Solved – Chi Squared Results in R and Python

chi-squared-testpythonr

Based on this answer, Python requires expected values in a chi square test to be absolute frequencies. Consider the following in Python:

import numpy
import scipy.stats
# chisquare function requires (observed, expected)
scipy.stats.chisquare(numpy.array([0,0,23,0]), numpy.array([1,1,1794,1]))
(1751.2948717948718, 0.0)

results in a p-value of 0 (whatever that means).

The same calculation in R, which requires that the expected values be proprotions:

chisq.test(c(0, 0, 23, 0), p=c(1/1797,1/1797,1794/1797, 1/1797))

        Chi-squared test for given probabilities

data:  c(0, 0, 23, 0)
X-squared = 0.0385, df = 3, p-value = 0.998

resulting in a p-value of 0.998.

Which is correct?

Best Answer

These two seem to be testing different things. The Python code looks like it is a two way chi square test (but a p value of 0 makes no sense here), while the R code is one way. I am not sure which you want.

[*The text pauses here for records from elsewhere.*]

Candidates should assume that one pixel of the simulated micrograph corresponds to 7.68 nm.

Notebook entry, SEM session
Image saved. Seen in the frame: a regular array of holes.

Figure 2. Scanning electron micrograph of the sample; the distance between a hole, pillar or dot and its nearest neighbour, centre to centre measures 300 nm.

To do the two way test in R use

x1 <- c(0, 0, 23, 0)
x2 <- c(1, 1, 1794, 1)
chisq.test(x1, x2)

Which gives a p value of 0.5.

However, since a lot of the expected values are less than 5, Rcorrectly gives a warning. You can simulate using

chisq.test(x1, x2, simulate = TRUE)

which gives a p of 0.25

Your code also gives a warning, but this

chisq.test(c(0, 0, 23, 0),
           p=c(1/1797,1/1797,1794/1797, 1/1797),
           simulate = TRUE)

gives a p of 1.

This certainly makes sense.

I don't have Python so I can't say for sure what is going on there.

A two way chi square tests whether two categorical variables are associated with each other; a one way tests whether one categorical variable is distributed equal to a certain set of proportions.